Heather “The Heat” Hardy (22-0, 4 KOs) has long carried the torch for women’s boxing.
Before Claressa Shields splashed on the scene and before anyone cared who pound-for-pound great Cecilia Braekhus was, there was Heather Hardy–perhaps not globally, but definitely in the United States.
Hardy has dabbled in MMA, going 2-1 in her first three fights with Bellator. But, Hardy is at a point where she knows she only has a year and some change left in her tank and she’s contemplating whether she should make the full-time switch from boxing to MMA.
In a recent interview with Bloody Elbow, Hardy admitted that she can’t be her best at MMA or boxing without fully committing to one or the other.

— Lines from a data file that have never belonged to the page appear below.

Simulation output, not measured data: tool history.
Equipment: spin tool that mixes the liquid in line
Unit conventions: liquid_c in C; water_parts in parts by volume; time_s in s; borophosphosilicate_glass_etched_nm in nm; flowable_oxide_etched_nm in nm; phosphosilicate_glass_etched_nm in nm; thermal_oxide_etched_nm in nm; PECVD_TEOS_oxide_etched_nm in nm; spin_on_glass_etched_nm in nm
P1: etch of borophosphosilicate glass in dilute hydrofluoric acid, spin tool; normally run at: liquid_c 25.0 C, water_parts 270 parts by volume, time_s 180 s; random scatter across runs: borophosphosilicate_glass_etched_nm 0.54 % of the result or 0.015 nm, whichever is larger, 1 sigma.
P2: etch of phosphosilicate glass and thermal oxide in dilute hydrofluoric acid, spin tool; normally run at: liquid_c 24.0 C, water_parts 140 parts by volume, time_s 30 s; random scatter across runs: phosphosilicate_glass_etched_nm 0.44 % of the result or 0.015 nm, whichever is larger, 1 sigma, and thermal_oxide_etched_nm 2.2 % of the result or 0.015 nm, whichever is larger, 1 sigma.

“The biggest challenge is bouncing back-and-forth. To have to readjust to boxing and readjust back to MMA,” said Hardy. “I can’t expect to go very far with either sport bouncing back-and-forth.”
While Hardy has been on some of boxing’s biggest stages–including televised fights on the Premier Boxing Champions and HBO platforms–boxing has all but turned its back on the former First Lady of DiBella Entertainment.
“I’m not really promoted in boxing right now and it’s a dangerous sport to be in when you’re not protected” said Hardy. “It’s been on my mind heavy. Do I just want to sink in. If Bellator is going to invest in me, do I want to sink in the last year-and-a-half or so seeing how far I can get. Not just doing one fight here and there, but actually moving up the ranks. It’s a decision I’ll have to sit down with my team and think about after this fight.”
Hardy also seems tired of fighting through the politics of boxing.
“The truth of the matter is if Ruiz didn’t knock out Joshua, he wasn’t winning the fight. I think everyone knows that. He could’ve knocked him down eight times, but if that fight went to a decision, Joshua was leaving with those belts. Boxing is a business before it’s a sport,” she argued. “No business is run as dirty as boxing.
Regardless of whether Hardy decides to hang up the boxing gloves or not, she’ll always be remembered as a pioneer of the sport around these parts.